It's been quite a week for women. Wimbledon has announced equal prize money "across the board" for men and women, and a woman has won the Alan M Turing Award from the Association for Computing Machinery. (Please don't confuse that with passing the Turing test; Frances Allen is a pioneer in computer science, not a cleverly built robot.) That concrete pig a friend gave me as a sort of anti-garden gnome is adjusting his aviator goggles and getting ready to take flight.

In the scheme of things, a woman's winning the Turing Award ought to be the less surprising of the two events. Although few women make the mainstream news in computing, there have been enough of them in computing history that it surely had to happen. The All-England Club, which stages the Wimbledon tennis championships every year, is a private club that can do anything it wants, and has for years insisted that the surveys it's carried out show that the audience prefers men's tennis. (To which I say, "Who did you ask?") Anyway: the silly arguments are finally over now, and the best part of that is that we won't have to read the same debate every June. It had gotten boring. Twenty years ago.

The list of Turing Award winners includes some pretty impressive and famous people - Marvin Minsky and John McCarthy for artificial intelligence, Vint Cerf and Robert E. Kahn for the protocols underlying the Internet, Maurice Wilkes, who went on from designing and building the first computer with an internally stored program to inspire generations of computer scientists at Cambridge. The first female winner's work, like many of the other winners' is less familiar as it's in high-performance computing rather than something as mainstream as the Internet. It's not a sign of prejudice that she wasn't better known until now.
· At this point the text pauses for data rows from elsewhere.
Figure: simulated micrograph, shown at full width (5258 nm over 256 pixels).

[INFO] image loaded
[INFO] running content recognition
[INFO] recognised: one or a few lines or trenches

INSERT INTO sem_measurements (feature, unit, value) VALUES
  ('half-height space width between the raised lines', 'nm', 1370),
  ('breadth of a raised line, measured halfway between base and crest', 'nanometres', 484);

I wish I could say that Allen is the first of many. That's not clear. She's almost certainly the first of some. But the truly sad thing is that the numbers of women in computer science have been dropping steadily over the last decade or two, in both Britain and America (and other countries, too). I recently had occasion to interview Nigel Shadbolt, the head of the British Computer Society (the ACM's British equivalent), and he was quite open about it. He named several female BCS Fellows (a designation you need experience and kudos to get), and concluded, "They are there, but not in the numbers we'd like." Only 6 percent of BCS Fellows are women, though the BCS is determined to improve on that. (Bear in mind also that the average age of Fellows is 60, although it's beginning to drop as the generation who grew up with computers in their homes begin to take advantage of that substantial head start.)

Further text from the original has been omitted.